One day after Jake Peavy had some harsh words for A.J. Pierzynski while leaving the mound -- and more for him in the tunnel afterward -- nobody is exactly sure what it's about. The pitcher and catcher didn't have their stories straight:
Even though it's unclear what started the argument, Doug Padilla wonders whether this could be a turning point.
If Peavy is just pushing to get the most out of himself and his teammates there’s probably a better way of doing it than potentially alienating the person he has to trust the most each time he takes the field.
If this is about Pierzynski’s inability to throw out base stealers, challenging him somewhat derisively on the field probably isn’t the best approach. If this was about pitch selection, shake the guy off or call him out to the mound and get real face to face.
Maybe this was about Peavy telling Pierzynski, not so eloquently, to bear down and help the next guy on the mound more than he was helped.
Whatever the case, we now have a moment to point back to.
I'm willing to drop it, mainly because I can't pick a favorite. Pierzynski did throw Gavin Floyd under the bus for not slowing the running game enough, so maybe Peavy's standing up for him. Peavy also seemed to shake off Pierzynski more than the average White Sox starter, but Pierzynski could say that he'd have a better idea of what to call if Peavy could pitch for a month.
Either way, I wouldn't call it a turning point, because the Sox will only transform into a stout contender if they can get any kind of production from DH, left field and third base. Peavy and Pierzynski have no say in those positions.
Having read numerous accounts of what led to Jim Riggleman's surprise resignation, Tom Boswell's column makes the most sense to me. He acknowledges Riggleman's tenuous existence, but says he had plenty left to prove, and Mike Rizzo had to work for everything he's had as a general manager.
Speaking of the Nationals, Edwin Jackson's "What Could Have Been" tour continues tonight with a start against his former future team (before Rizzo and/or his overlords had second thoughts), one start after he lost a head-to-head battle with Daniel Hudson.

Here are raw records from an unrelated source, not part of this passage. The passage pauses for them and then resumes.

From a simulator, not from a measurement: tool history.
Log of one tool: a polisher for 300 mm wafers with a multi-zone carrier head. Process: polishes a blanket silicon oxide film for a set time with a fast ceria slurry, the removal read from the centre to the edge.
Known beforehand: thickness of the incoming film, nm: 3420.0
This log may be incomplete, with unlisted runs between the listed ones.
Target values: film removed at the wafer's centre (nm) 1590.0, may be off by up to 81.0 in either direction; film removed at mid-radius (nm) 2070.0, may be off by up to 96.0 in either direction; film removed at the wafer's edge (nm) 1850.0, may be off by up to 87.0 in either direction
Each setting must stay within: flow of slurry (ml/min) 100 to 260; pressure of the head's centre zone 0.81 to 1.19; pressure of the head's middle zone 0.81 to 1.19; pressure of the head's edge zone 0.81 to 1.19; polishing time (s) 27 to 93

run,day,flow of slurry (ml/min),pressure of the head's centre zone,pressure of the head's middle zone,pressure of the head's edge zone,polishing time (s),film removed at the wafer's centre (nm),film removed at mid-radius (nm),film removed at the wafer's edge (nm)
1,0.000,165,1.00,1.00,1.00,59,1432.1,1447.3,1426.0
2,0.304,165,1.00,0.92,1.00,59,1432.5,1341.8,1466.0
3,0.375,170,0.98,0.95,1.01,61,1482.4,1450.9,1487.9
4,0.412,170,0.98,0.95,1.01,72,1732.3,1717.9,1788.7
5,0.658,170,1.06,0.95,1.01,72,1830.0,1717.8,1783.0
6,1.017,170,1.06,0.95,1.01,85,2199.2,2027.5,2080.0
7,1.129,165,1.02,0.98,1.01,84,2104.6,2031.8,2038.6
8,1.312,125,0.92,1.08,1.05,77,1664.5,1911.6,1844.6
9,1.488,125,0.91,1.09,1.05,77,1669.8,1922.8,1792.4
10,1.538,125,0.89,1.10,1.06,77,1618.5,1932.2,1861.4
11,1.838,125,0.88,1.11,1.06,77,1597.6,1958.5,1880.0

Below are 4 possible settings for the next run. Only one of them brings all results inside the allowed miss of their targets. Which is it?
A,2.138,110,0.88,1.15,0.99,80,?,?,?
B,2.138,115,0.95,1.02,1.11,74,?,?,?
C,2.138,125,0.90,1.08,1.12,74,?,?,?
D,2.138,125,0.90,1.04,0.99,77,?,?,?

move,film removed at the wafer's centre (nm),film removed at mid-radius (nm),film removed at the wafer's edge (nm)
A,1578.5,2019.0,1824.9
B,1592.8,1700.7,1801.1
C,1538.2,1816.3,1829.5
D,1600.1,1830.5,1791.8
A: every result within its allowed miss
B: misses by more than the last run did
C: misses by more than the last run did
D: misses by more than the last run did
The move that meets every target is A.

Daryl Van Schouwen explores the philosophy of self-described "bartender-slash-psychologist" Don Cooper, and Matt Thornton best sums up the spirit of the thing:
‘‘When I struggled early in the season, he always looked for the positives in my outings, even if I had a bad game, and reinforced those,’’ Thornton said. "He has seen a lot of pitchers come through here. It’s not so much about changing guys drastically. He finds what they do well and reinforces that.’’
Mark Polishuk looks at what it would take to lock Carlos Quentin down for multiple free-agent seasons, and comes to the figure in the neighborhood of four years and $40 million.
If we're not able to see the Cuban Tank roam left field in Chicago, we can at least watch him play on ESPN2 on July 10.